Vernacular Arts

While the arts take many forms, vernacular art has always been important in Newfoundland daily life. Art can cover many things such as literature, music, or dance, but Newfoundlanders have always made a wide range of objects that can be included under this term. While popular literature often refers to "art and craft", this division artificially divides objects into those that are considered functional, and those considered decorative. In fact, all objects have both dimensions: they are both useful and visually-pleasing.

Forms of Vernacular Art

Vernacular art forms span a wide range of ordinary objects, and fill all aspects of day-to-day life, from food and clothing to houses and furniture. Unlike other parts of North America, the Newfoundland community did not rely on specialized craftspeople to create forms of vernacular arts; rather, much was made by ordinary fisherfolk. A man would build his own house, boat, and furniture; a woman would knit clothing, stitch quilts, bake bread.

House with Outlines of Colours at Edges of Windows, Doors and Wall Corners
House with Outlines of Colours at Edges of Windows, Doors and Wall Corners
Placentia, Placentia Bay. House constructed ca. 1900, photo taken in 1971.
Reproduced by permission of Dr. Gerry Pocius, Memorial University of Newfoundland, St. John's, NL. Photo ©1971.

Many Newfoundland vernacular arts produced unique forms not found in other regions. This, largely, was because creators could combine their own local design ideas with ideas copied from objects carried into a community. Art forms like furniture did not merely copy another example, nor did it follow popular styles. A chest of drawers, for example, might borrow its shape from a factory-produced item, but contain decorated backboards adapted from hooked rug designs in the community.

Solid Board Rocker in Open Hall, Bonavista Bay
Solid Board Rocker in Open Hall, Bonavista Bay
Rocker built in the late 1800s, photo taken in 1983.
Reproduced by permission of Dr. Gerry Pocius, Memorial University of Newfoundland, St. John's, NL. Photo ©1983.

Some arts were completely innovative. The fanciest hooked mats, for example, tried to outdo one another with unique designs. One might have a gas station sign, one the family cat, another the tree outside in the garden.

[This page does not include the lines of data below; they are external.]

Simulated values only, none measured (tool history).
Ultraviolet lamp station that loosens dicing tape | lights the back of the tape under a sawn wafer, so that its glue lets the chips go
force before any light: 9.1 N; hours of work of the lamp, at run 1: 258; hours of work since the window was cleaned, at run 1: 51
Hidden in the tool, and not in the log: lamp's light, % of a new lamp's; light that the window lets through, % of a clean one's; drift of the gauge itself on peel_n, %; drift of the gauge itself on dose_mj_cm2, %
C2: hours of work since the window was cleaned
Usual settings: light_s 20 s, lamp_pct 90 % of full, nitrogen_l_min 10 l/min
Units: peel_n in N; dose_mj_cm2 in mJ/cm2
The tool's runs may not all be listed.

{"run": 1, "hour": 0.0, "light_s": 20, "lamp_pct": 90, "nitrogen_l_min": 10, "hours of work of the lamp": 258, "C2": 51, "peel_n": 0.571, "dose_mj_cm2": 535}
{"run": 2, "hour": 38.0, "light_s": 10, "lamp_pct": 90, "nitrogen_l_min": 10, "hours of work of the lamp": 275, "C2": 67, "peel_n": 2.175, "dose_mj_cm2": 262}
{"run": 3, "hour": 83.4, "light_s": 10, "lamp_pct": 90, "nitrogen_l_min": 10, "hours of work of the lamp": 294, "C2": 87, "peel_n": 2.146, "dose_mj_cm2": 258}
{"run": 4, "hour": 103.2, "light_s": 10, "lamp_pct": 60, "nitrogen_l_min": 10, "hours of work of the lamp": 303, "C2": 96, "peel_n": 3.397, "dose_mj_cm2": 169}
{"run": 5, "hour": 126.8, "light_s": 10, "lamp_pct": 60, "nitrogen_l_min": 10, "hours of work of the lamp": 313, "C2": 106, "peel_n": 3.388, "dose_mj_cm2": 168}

Hooked Mat Based on Golden Eagle Gas Station Sign in Holyrood, Conception Bay
Hooked Mat Based on Golden Eagle Gas Station sign in Holyrood, Conception Bay
Mat made in 1970, photo taken in 1974.
Reproduced by permission of Dr. Gerry Pocius, Memorial University of Newfoundland, St. John's, NL. Photo ©1974.

Furniture, as well, often had elements combined in ways never found on furniture from other places. A sideboard, for example, would be decorated with a design traced from a fancy bracket from the house's roof.

Routes
A 1995 David Quinton film exploring the British origins of Newfoundland outport furniture design.
Courtesy of the Centre for Innovation in Teaching and Learning, Memorial University.

Other arts were quite plain, although they still had to look the right way according to local tastes to be successful. Through their art of cooking, women produced golden bread or fancy date squares — each the proper shape, colour and texture. The art of making the highest grade saltfish followed the same visual guidelines: the purest white colour, no blemishes, visually pleasing to those who bought it.

Even the most functional arts made sure that they pleased those who used them. The gunnels of a boat were outlined in a different colour, as were the corner boards on a house. The grey socks knitted to keep feet warm on a cold day of woodcutting had stripes of black at the top. Colour has always been important generally in vernacular art; bright colours (usually red or blue) are often applied to objects such as hooked mats or furniture as a way of making them special.

Vernacular Art: Not Always Obvious

But vernacular art is not limited to these obvious objects. The way that Newfoundlanders organize the spaces in their community — how smaller objects are grouped together to form larger patterns — become experiments in art. A good example is the well-set table with the carefully positioned best china, the best tablecloth, the best food, and a cup of tea for the visitor, laid out in an attentively organized artistic collage. The different ways of building a fence — wrigglin' or longer, shortlar, palen board — all meticulously position timber finished in differing degrees (chopped, sawn, painted) until the fence looks right.

Wrigglin Fences.
A short film directed by Don Wright, that follows the Paddy Brothers of Port Kirwan as they build a traditional wrigglin fence.
From the Digital Archives Initiative at Memorial University, © 1977.
A Longer Fence in Calvert, Southern Shore
A Longer Fence in Calvert, Southern Shore
Reproduced by permission of Dr. Gerry Pocius, Memorial University of Newfoundland, St. John's, NL. Photo ©1977.
A Palen Fence in Keeles, Bonavista Bay
A Palen Fence in Keeles, Bonavista Bay
Reproduced by permission of Dr. Gerry Pocius, Memorial University of Newfoundland, St. John's, NL. Photo ©1984.

Even vegetable gardens followed their own particular rules on how to look; potatoes would be set so that ridges and furrows would form parallel patterns, indicating to neighbours that the rhythms of the growing crops would be equally methodical.

Vernacular art, then, fills the day-to-day life of ordinary Newfoundlanders who have always been responsible for fashioning so many of the things that they use in daily life. Objects brought into the community have served as sources of design for local things, so that vernacular art achieved a level of creativity that expensive objects, constrained by the boundaries of fashion, did not exhibit. What is unique to Newfoundland art in many cases is the furniture, the hooked mats, the house decorations, the fences, mits — and so many other things — that were made through a combining of ideas from the individual, the community, and the outside world. Newfoundland vernacular art is as progressive, as innovative, as challenging as any modern art form found in a gallery or museum.